The legislation (A-3137) would create a risk assessment pilot program and is entitled “Monica’s Law,” in memory of thirty-one year old Monica Paul who, on June 26, 2008, was shot and killed by her estranged boyfriend, Kenneth Duckett, in front of their 11-year old daughter at a Montclair YMCA. Paul had recently obtained a restraining order against Mr. Duckett.

“Domestic violence risk assessments will provide judges with vital information in order to accurately assess if future harm will come to victims and their children,” said Giblin (D-Essex/Passaic). “Monica Paul’s family has been the driving force behind this legislation. I admire them for their strength and determination to not only help Monica’s children deal with this horrible tragedy but to also help prevent something like this from happening to others.”

“The issues surrounding domestic violence are complex and each case is unique,” said Greenstein (D-Mercer/Middlesex). “Conducting risk assessments when children’s visitation and custody is involved will help keep victims and their families safe.”

“The passage of Monica’s Law is so important,” said Joanne Paul, Monica’s mother. “We must bring the light of hope into the darkness of domestic violence and pass tougher laws, which will ultimately save many precious lives.”

“These victims have already been grievously hurt by the actions of their abuser,” said Oliver (D-Essex/Passaic). “We need to do everything in our power to ensure that these abusers cannot visit further harm on their victims through their children. The risk assessment screenings will go a long way toward doing just that.”

“When a restraining order is issued in a domestic violence case, it is usually because of repeated, documented cases of abuse,” said Spencer (D-Essex/Union). “In these instances, another episode is more a matter of ‘when’ than ‘if.’ The protections offered to victims by this pilot program would help save lives.”

Under the bill, a pilot program would be established in Essex and Passaic counties to provide risk assessment – prior to awarding visitation rights – in all cases where a final domestic violence restraining order has been issued and the victim and the abuser have a child in common.

The risk assessment would examine the likelihood that the person against whom the final restraining order is issued will commit an act of violence against the victim or against the child which the actor and victim have in common, performed by a qualified, licensed professional.

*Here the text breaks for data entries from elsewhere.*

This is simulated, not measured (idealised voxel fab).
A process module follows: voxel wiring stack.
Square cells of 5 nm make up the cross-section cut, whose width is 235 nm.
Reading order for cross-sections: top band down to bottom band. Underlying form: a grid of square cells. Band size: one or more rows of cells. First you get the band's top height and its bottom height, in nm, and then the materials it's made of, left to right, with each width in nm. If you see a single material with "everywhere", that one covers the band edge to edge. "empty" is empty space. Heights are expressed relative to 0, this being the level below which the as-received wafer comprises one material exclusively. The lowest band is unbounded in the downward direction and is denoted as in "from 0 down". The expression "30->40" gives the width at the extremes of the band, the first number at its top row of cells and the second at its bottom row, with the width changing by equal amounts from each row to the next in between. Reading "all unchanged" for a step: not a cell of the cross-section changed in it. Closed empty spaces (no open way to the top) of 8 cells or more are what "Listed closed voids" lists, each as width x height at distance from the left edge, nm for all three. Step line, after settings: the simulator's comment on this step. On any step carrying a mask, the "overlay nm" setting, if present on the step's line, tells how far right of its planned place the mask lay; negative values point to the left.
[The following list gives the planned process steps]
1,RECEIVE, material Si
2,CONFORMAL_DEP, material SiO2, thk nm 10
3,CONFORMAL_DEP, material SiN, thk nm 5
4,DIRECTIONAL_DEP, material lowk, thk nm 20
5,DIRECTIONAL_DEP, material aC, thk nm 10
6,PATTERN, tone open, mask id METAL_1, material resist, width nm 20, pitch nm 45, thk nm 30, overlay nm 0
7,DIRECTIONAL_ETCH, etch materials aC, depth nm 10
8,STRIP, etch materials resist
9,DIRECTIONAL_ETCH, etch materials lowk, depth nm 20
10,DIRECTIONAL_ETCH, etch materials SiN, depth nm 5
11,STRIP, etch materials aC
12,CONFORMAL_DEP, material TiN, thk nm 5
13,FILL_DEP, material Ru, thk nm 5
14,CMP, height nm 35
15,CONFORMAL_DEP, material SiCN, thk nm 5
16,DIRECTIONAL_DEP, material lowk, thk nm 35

Anyone filing a domestic violence complaint under the pilot program would be required to complete a questionnaire that would include information on:

· Whether the victim and the alleged actor have any children together;

· Whether the alleged actor has ever used or threatened to use a weapon; and

· Whether the alleged actor has ever made specific threats of violence against the victim or their children.

The completed questionnaire would be attached to the domestic violence complaint and would be considered by the court hearing the matter.

“Risk assessment and risk management is critical to effective intervention with family members experiencing domestic violence,” said Mary Houtsma, executive director, Essex County Family Justice Center. “I applaud the sponsors for tackling this issue.”

“Witnessing domestic violence inflicts emotional injuries on a child and puts children at higher risk for being physically victimized themselves,” said Keri Logosso, executive director, Wynona’s House Child Advocacy Center. “The risk assessment proposed in Monica’s Law seeks to break the cycle of violence and is an important step towards keeping children safe and healthy.”

A risk assessment would be ordered by the court in all of the following cases:

· The defendant, in the course of committing the act of domestic violence, used or threatened to use a weapon on the plaintiff or on a child;

· The defendant, in the course of committing the act of domestic violence, threatened to kill the plaintiff or a child;

· The plaintiff has expressed a belief that the defendant will attempt to kill the plaintiff or a child;

· The defendant has previously harmed or threatened to cause physical or emotional harm or neglect to a child;

· The plaintiff has expressed the belief that the defendant will attempt to abduct the child;

· The defendant has physically harmed the plaintiff, including such acts as chocking or suffocating the plaintiff;

· The defendant has sexually assaulted the plaintiff; and

· Any other actions that may be considered domestic violence and/or child abuse by the Administrative Office of the Courts.

Risk assessments would be mandatory in cases where there has been a violation of a domestic violence restraining order or when an issue of child visitation rights is present.

The bill has been referred to the Assembly Judiciary Committee chaired by Greenstein.